The global economy is in recession (depression?), and the net exporters have found that their addiction to U.S. consumption has left a hole that needs to be filled by domestic demand. Make no mistake, China, Indonesia, Germany and others will undertake additional reforms to boost domestic demand to lessen their dependence on U.S. consumers. They are embarking on targeted stimulus packages and economic reforms to bolster both industrial and financial infrastructures – while we…what? What are we doing?
 
Some would blame these trade and account imbalances on "undervalued" and "unfairly pegged" currency exchange rates – as if the U.S. got into this hole by some misapplication of the Bretton Woods II process. If we can just get the International Monetary Fund, or World Trade Organization, to impose unilateral sanctions against China to revalue the Yuan! Good luck. While we hand-wring over "Buy American" clauses in our stimulus package, will we see any U.S.-made cement poured in China’s new roads, or U.S. steel in Europe’s new railways? Of course not.  

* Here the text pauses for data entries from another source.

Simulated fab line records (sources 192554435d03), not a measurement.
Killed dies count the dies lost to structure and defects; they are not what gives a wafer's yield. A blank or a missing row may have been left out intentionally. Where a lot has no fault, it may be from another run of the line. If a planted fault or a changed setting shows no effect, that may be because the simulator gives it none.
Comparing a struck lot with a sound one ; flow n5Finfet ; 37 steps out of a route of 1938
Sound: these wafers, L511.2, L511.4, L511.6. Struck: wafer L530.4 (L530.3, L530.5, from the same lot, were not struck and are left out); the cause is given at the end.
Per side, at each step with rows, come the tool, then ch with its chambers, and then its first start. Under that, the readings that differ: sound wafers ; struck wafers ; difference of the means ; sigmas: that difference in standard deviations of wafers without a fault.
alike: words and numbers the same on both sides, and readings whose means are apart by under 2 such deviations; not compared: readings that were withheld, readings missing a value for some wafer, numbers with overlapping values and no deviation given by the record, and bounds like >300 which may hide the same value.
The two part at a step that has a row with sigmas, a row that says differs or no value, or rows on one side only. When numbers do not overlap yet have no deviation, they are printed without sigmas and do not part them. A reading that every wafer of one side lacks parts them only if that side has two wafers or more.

We are not even proposing the needed shifts in U.S. trade policies, technological R&D, or any meaningful changes to our indebtedness. Short of this, at some point the U.S. dollar will decline as demand for dollar-denominated debt wanes. If we do not undertake meaningful shifts in our economic policies, then – eventually – your dollar might be worth pennies.


This essay originally appeared on February 9 in Bill Fox's Interest Rates Specialty Service. (See full menu here.) 

Bill Fox is EWI's Senior Bonds Analyst. He has been involved in the markets since graduating in 1988 from Vanderbilt University. He joined EWI in 1994; most of his subscribers are professional bond traders spread around the globe.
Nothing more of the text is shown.